Cow Hide, how to tan?? : LUSENET : Countryside : One Thread

On Friday we are having our steer butchered. This is the first one here in Flagstaff, and they do it a bit different than in Florida. There is only one guy in town who does the killing and skinning/gutting. None of the 4 meat processors do this part! Well, so the killing guy comes to my home, and does his part, then I have to get rid of the entrails and the hide!! Good thing we live on a mountain, cause there is gonna be a feast for the critters up there this weekend!! Anyway, my question is...what do I do with the hide? Has anyone ever tanned a cow hide, successfully? Thanks, Sissy

-- Sissy (, April 17, 2002


If you ask around, you should be able to get someone to tan the hide in exchange for the entrails (sweet meat, kidneys, head, tripe, heart, tongue, liver and etc.) that you don't want. Or have a real old fashion bar-b-que and cook it all up.

-- BC (, April 17, 2002.

Did you check the back issues of Countryside. I used the techniques they profiled to successfully tan cowhide, rabbit and goat hides.

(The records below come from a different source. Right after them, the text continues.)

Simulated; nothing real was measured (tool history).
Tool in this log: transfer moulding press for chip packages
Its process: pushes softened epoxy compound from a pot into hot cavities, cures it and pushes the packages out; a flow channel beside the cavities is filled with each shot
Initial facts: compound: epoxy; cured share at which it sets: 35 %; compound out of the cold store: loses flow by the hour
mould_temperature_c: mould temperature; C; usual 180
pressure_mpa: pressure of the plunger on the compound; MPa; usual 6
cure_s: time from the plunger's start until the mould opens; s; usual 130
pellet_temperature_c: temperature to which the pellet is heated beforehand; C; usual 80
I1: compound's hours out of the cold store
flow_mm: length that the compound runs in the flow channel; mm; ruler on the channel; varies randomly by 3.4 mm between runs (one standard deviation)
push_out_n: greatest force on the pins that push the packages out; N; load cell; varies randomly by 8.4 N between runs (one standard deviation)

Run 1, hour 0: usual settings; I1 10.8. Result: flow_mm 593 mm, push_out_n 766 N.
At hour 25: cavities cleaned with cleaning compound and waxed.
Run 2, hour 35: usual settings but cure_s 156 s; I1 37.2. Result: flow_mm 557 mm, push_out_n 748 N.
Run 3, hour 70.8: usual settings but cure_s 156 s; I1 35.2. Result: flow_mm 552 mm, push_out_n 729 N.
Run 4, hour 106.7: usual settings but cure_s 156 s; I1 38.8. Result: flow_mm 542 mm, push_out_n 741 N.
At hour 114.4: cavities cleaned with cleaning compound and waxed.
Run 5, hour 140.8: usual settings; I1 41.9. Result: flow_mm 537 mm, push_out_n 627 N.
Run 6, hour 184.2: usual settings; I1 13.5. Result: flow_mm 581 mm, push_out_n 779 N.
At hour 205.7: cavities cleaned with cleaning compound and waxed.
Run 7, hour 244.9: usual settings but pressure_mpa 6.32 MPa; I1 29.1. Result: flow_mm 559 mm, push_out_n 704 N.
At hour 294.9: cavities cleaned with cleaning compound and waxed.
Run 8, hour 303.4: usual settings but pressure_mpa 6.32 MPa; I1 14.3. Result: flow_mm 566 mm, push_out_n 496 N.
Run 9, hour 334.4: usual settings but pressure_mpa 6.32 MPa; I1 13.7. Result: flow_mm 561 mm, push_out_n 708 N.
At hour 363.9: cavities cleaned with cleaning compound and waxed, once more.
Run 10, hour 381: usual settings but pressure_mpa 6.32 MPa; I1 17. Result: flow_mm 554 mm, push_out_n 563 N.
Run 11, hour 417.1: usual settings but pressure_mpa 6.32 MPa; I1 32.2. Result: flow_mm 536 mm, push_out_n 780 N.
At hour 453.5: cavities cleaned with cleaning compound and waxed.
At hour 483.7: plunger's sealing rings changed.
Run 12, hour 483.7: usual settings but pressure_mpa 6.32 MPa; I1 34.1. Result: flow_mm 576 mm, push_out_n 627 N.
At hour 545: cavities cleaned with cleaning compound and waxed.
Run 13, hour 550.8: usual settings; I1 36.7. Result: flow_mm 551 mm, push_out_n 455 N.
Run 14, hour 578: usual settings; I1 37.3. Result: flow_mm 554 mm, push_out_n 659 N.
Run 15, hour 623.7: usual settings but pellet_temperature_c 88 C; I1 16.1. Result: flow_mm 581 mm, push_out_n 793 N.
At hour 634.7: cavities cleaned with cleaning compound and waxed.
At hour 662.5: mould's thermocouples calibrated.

-- Jay Blair in N. AL (, April 17, 2002.

OOh, yuck BC!! Nope, no entrail barbeques out here! No sirree.....yikes! Thanks Jay, I will start looking tomorrow morning! Sissy

-- Sissy (, April 17, 2002.

Hmmmm, no Haggus for Sissy!

-- Dennis Enyart (, April 18, 2002.

Try this site for a good overview of hide tanning:

-- Joe (, April 18, 2002.

I have never done a cow hide but sheep, rabbit, mink, and deer. I am not greatat it but I understand the process and can look up recipes in my book and so on for you. What are you going to do with it? Do you want hair on or off? (probably off for leather unless you have a really cool pattern or shaggy one)

Unless you are going to do a braintan/buckskin do this: As soon as the hide is off lay it out flat in a cool area for a little bit to cool off. Next, a simple fleshing, that means get the meat and fat off. Then rub salt into the flesh side(the no hair side), lots of it to every corner and rub in pretty good. I just use feed salt. Then fold it in half, salty sides together (don't fold the fur to the salt). Roll it loosely(or fold it) kind of like a sleeping bag. The salt will draw out the natural moisture from the hide so you want to lay this roll somewhere cool, and where it can drain without making a mess or sitting in that small puddle. Check it in a few days to be sure it is drying ok (not rock hard but enough to kepp it from getting moldy). This will hold for some time and give you a chance to find your recipe/technique for the tanning and make a block of time to work it later.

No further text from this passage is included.